Facebook goes massive : the culmination of years of work in massive multilingual language translation models

Home / Uncategorized / Facebook goes massive : the culmination of years of work in massive multilingual language translation models

For Facebook, the release of the model was important enough to proactively inform media outlets as well as corporation IT departments of its release, a very unusual move for this company

 

By:
Eric De Grasse 

Chief Technology Officer

23 October 2020 (Paris, France) – As machine translation research output soars again before the (virtual) academic conference season, Facebook is introducing M2M-100, a multilingual neural machine translation (NMT) model designed to avoid English as the intermediary (or pivot) language between source and target languages.

NOTE: I prepared a brief for clients on this soaring research output in multilingual machine translation research – everything new in machine translation research. It is now publicly available and can be accessed by clicking here.

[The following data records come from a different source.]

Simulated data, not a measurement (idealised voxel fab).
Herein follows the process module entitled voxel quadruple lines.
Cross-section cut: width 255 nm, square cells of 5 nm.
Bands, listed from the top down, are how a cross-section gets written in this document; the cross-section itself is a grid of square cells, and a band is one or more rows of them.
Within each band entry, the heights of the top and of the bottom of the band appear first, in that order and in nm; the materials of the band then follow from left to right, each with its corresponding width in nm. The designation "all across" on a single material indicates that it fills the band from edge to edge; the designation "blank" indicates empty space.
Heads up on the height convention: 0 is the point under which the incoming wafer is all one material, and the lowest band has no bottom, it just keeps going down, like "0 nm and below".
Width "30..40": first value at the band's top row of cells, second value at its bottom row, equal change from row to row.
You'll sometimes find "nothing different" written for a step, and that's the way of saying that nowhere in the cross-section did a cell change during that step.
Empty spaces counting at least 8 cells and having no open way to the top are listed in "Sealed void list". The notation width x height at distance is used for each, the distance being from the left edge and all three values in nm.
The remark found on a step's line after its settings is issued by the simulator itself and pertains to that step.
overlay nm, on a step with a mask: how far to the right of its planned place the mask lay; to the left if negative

These so called massive multilingual models are important in machine translation because of the promise efficiency gains and the option to use transfer learning.

For Facebook, the release of the model was important enough to proactively inform media outlets and corporate IT departments, an unusual move for the company. But given Facebook is now competing with Google to displace the “usual suspects” in machine language translation work in corporate IT and legal departments, maybe not so unusual.  

Facebook has already open-sourced the model, training, and evaluation setup. An October 19, 2020 Facebook AI blog post described the new model as the “culmination of years of Facebook AI’s foundational work in machine translation.”

Facebook’s LASER, a library for calculating multilingual sentence embeddings, has been available on GitHub since 2018. In a November 2019 paper, Facebook researchers detailed how they mined LASER for billions of parallel sentences, a significant portion of which were not aligned with English; and then open-sourced the resulting mined data, referred to as CCMatrixAccording to an October 19, 2020 comment on GitHub by lead author Holger Schwenk, the model now contains 10.8 billion sentences for about 80 languages, and the team plans to “release scripts to reproduce the data this week.”

Trained on 2,200 language directions and touted as being able to translate “between any pair of 100 languages without relying on English data,” M2M-100 is notable for its scale. But it also reports better BLEU scores than English-centric multilingual models.

And a Facebook AI researcher told me that Facebook also conducted human evaluation across 21 non-English directions, where the language specialist judges were asked to rate accuracy and fluency, and provide written feedback about translation issues. This is critically important, she said, as the company moves into legal translation work, translating different source languages into English and back again to the native language.